2013's Saving Mr. Banks is, for the most part, a deliciously entertaing fact-based story that blends a showbusiness backstage story with a biography that works for the most part, even though the thread connecting the two stories might have been revealed a little sooner into the story.

This film is a look at the mounting of the 1964 classic Mary Poppins and the battle of wills Walt Disney went through with the author of the books from which the character was taken, P L Travers, in order to secure the rights to the character in order to make the film, something he promised his daughters he would do. The film beautifully chronicles Disney's tireless efforts to make the film that he wants to make and how it is in complete and direct conflict with Travers' vision of the character.

For those who are fans of Mary Poppins, this film will alternately fascinate and aggravate as we watch Mrs. Travers fight every single thing that Disney and his production team want to do to bring the character to the screen while simultaneously delivering flashbacks to Travers' childhood, which slowly reveal why Travers has so many issues with Disney's vision for the film.

This film works very hard at connecting these two interesting stories which could have both made separate movies and frankly, I found the portion of the movie that focuses on Disney and Travers and their battles over the movie more interesting than the flashbacks to Travers' childhood, but the flashbooks do provide insight into why Travers was so unhappy with what Disney wanted to do with the film.

Mary Poppins is my favorite movie of all time so I knew I was going to be on board with whatever I learned here, but I did find it odd that everything Travers is seen initially objecting to did end up on the screen. I do love the scene where she is introduced to the song "Let's Go Fly a Kite", which was the beginning of Travers acceptance of the film because it spoke to the root of her problem with the screenplay.
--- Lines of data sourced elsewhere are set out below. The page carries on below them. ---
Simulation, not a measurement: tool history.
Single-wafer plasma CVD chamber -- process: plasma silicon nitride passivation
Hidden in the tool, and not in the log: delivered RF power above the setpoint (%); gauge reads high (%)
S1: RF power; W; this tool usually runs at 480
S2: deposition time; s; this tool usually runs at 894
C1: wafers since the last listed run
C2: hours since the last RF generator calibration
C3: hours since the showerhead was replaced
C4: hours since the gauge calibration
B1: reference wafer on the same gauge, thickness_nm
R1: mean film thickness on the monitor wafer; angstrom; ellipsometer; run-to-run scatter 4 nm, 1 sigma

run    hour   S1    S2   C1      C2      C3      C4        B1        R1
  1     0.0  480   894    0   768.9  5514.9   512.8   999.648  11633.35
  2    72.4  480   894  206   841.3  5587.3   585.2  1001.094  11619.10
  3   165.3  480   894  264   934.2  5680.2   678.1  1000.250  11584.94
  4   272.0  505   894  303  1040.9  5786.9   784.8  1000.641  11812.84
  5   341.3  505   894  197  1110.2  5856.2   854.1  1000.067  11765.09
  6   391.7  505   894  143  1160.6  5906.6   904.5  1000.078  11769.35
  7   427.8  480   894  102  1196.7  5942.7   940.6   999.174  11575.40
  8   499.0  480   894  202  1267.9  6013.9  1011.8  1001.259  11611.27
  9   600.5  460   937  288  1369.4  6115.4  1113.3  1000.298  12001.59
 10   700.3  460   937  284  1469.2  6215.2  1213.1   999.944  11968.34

Tom Hanks brings a lovely warmth to the role of Walt Disney that reveals his complete understanding of the man, but it is the crisp and articulate performance by Emma Thompson as the tightly wound P L Travers that really makes this film work...we don't understand why Travers is so inflexible regarding the story, despite the fact that it is revealed in the opening scene that she is broke and really needs the money selling the rights would provide for her. Thompson is brilliant as we watch Travers bristle over "Supercalifragilisticexpialadocious" or her complete inflexibility regarding the penguins being animated in the "Jolly Holiday" scene, but Thompson really shines in the scene where Travers is watching the completed film at the premiere and how she completely nails the conflicted emotions Travers feels as she really wants to hate what she's watching but really can't deny that the audience around her is loving what they are seeing. And from what I have read, Travers did not like the film as much as she is depicted liking it here, but for this movie, I can forgive that.

Mention should also be made of a lovely performance by Colin Farrell as Travers' father in the flashback scenes, as well as solid work from Bradley Whitford as Poppins screenwriter Don DiGradi, BJ Novak and Jason Schwartzman as the Sherman brothers, who wrote the music for the film, and Paul Giamatti as Travers' driver, "the only American she likes."

John Lee Hancock's detailed direction and the carefully structured screenplay are the finishing touches to this very special movie and if you're a Mary Poppins fan like me, this movie is appointment viewing.